RIYADH: The global market for environmental, social and governance sukuk is on track to exceed $70 billion in outstanding value by the end of 2026, supported by refinancing needs, funding diversification and sustainability mandates, according to Fitch Ratings. 

Momentum in ESG sukuk issuance is expected to continue as net-zero targets, the prospect of lower interest rates and oil prices, and expanding regulatory frameworks encourage issuers across emerging markets, the ratings agency said in a report published this month. 

ESG sukuk are structured to finance environmentally and socially sustainable projects, including renewable energy, clean transportation and climate-resilient infrastructure. 

Earlier this month, a separate report by S&P Global set out similar views, noting that ESG sukuk issuance is set to accelerate as Gulf Cooperation Council countries step up climate transition efforts and roll out incentives for sustainable practices. 

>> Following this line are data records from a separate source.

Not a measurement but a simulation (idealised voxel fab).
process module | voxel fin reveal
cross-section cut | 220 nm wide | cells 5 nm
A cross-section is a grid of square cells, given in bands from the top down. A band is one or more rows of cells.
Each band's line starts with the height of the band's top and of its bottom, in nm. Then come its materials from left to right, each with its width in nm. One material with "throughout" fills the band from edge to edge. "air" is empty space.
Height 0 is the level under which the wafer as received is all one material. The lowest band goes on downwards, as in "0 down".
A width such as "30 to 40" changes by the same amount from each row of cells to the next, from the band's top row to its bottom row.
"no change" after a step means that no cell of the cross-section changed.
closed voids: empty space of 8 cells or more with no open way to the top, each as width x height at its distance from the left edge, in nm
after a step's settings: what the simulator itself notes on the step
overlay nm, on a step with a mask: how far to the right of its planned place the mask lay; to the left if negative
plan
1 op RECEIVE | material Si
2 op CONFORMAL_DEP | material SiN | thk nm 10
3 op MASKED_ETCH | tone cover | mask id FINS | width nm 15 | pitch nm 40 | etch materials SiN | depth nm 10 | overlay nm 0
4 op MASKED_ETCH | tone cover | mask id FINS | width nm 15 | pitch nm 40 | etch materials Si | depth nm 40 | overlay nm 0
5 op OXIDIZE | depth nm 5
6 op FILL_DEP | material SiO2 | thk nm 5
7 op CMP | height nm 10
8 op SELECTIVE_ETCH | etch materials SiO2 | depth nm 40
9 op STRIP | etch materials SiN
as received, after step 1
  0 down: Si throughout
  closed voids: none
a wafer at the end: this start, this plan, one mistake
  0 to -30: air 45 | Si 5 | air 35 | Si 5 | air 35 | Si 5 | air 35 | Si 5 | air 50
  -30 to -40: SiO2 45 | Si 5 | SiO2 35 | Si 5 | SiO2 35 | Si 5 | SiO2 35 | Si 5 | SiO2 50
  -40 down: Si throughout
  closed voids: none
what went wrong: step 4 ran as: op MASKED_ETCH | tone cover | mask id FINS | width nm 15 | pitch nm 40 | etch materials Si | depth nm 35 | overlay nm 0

Commenting on the Fitch report, Bashar Al-Natoor, global head of Islamic finance at the agency, said: “We expect ESG sukuk to maintain its solid momentum into 2026, supported by sustainability mandates, net-zero targets, new frameworks, robust demand, along with the upcoming Turkiye-hosted COP31.” 

He added: “While evolving Shariah and ESG requirements, geopolitical tensions and greenwashing remain key risks, the credit profile is robust: 92 percent of rated ESG sukuk are investment grade, all issuers have Stable Outlooks, and there have been no defaults.” 

According to Fitch, ESG sukuk accounted for around 40 percent of emerging-market ESG debt issuance in US dollar terms in 2025, up from 18 percent in 2024. 

Global ESG sukuk issuance rose more than 60 percent year on year to $18.5 billion in 2025, with Saudi Arabia accounting for 33 percent of the total. 

Malaysia followed with a 28 percent share, while the UAE and Indonesia accounted for 19 percent and 9 percent, respectively. 

Outstanding ESG sukuk reached $58 billion at the end of 2025, representing a 30 percent year-on-year increase. 

The report noted that social sukuk are also gaining traction globally, alongside sustainability-linked, orange and climate sukuk. 

Recent developments include Pakistan issuing its first sovereign green sukuk and Oman Electricity Transmission Co. SAOC launching Oman’s first ESG sukuk. 

Highlighting regulatory progress, Fitch said Malaysia has granted tax exemptions for Sustainable and Responsible Investment sukuk under its income tax rules. 
 
“Saudi Arabia’s Capital Market Authority issued guidelines for green, social, sustainable and sustainability-linked debt, while Qatar’s central bank launched a Sustainable Finance Framework. In addition, the UAE’s central bank has begun developing a Sustainable Islamic M-Bills program,” the agency said.